I’m using Signal, but after I found out that it’s not as privacy-friendly as it claims, I’m uneasy about sharing my address there. I trust the person who asked for my address, but not the service. What’s a safe way to share? I was thinking of something like a self-destructing pastebin, but surely you have better ideas.
No. But Briar runs over the Tor network, another project funded by the OTF [0]. Side note, the Tor Project has received $3 million USD from the OTF/CIA, can you trust it when a researcher was able to identify Tor users 100% of the time in a lab experiment and 81% of the time in real-world tests [1][2]?
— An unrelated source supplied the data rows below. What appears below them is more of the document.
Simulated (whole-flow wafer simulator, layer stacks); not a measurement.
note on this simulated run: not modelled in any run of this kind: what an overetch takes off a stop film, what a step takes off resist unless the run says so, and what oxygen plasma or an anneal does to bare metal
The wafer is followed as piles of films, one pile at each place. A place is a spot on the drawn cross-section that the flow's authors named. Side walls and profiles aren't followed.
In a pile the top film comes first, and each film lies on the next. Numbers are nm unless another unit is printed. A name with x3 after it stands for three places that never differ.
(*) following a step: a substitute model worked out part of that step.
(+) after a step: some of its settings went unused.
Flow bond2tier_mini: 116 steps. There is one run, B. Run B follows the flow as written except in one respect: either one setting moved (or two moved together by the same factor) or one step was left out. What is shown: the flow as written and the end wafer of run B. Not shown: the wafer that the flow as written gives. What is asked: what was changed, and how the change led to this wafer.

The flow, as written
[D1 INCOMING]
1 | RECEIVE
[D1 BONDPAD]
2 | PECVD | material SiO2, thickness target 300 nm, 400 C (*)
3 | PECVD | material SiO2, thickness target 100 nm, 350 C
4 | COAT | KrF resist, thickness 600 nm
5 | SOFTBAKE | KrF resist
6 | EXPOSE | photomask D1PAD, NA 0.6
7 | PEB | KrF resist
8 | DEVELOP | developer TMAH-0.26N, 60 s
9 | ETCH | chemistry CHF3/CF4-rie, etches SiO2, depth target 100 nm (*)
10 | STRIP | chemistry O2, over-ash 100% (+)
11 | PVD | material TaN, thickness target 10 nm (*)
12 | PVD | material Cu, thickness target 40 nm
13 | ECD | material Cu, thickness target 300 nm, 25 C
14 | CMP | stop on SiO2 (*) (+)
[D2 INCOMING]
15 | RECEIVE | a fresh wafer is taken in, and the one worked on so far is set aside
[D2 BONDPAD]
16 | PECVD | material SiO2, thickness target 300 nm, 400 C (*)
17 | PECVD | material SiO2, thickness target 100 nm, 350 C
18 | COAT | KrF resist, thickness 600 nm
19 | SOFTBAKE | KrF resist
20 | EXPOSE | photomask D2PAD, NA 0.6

Signal never touted anonymity, only privacy. You need to understand your threat model to make an informed decision. Also, if a single researcher was able to de-anonymize Tor users 80% of the time in real life, what chance do you have with a more powerful nation-state, unlimited funds, and ownership of various exit nodes?
“Never attribute to malice that which is adequately explained by stupidity” - in this case, we can replace stupidity with a million things that have nothing to do with compromising your privacy, the client is still completely E2EE, open source and has reproducible builds.
You can download the app directly from Signal [3] or even build it yourself [4] to verify the build in the play store matches the code on github
If you’re using an Android phone, you’re likely already depending on Google, although you can still run it on a de-google’d phone. I’m using Signal on a Pixel with stock Android and a OnePlus without any ties to Google using LineageOS, it works great on both phones! It does run on Amazon infrastructure, but again, we’ve seen Tor is not guaranteeing anyone anonymity anyways.
How is this a negative? Some people want this and if you don’t want it, don’t use it.
The server is basically plumbing/a router. The bulk of the Signal “magic” happens in the E2EE app. Can you verify that your Briar messages aren’t hopping through government run Tor bridges/relays/exit nodes?
[0] https://www.opentech.fund/results/supported-projects/tor-project/
[1] https://www.vice.com/en/article/4x3qnj/how-the-nsa-or-anyone-else-can-crack-tors-anonymity
[2] PDF warning: https://mice.cs.columbia.edu/getTechreport.php?techreportID=1545&format=pdf
[3] https://signal.org/android/apk/
[4] https://signal.org/blog/reproducible-android/
EDIT: I do want to add - I’m 100% pro-Briar. It’s really easy to attempt to discredit something if you don’t understand a threat model, link legit sources, and speak to real flaws, nothing is 100% secure. That said, in today’s climate, message privacy is something that Signal can provide with very few compromises in usability.
I’ll say it again, I want Briar to succeed and everything I’ve posted above is just a “devil’s advocate” stance to point out that Signal is, today, just as good if not better than most options out there.
I know that you are doing this conspiracy thinking on purpose to confront Dessalines about their bias, but while this is not obvious to everyone:
While it is true what you say, it is beyond meaning for the most usage of Briar. The researchers result depended on a honeypot that served a large file. Don’t have contacts that act as honeypot and you’re safe. When chatting with strangers, the technique discovered by that researcher might not be relevant to Briar, but I have not enough knowledge to make a claim about that.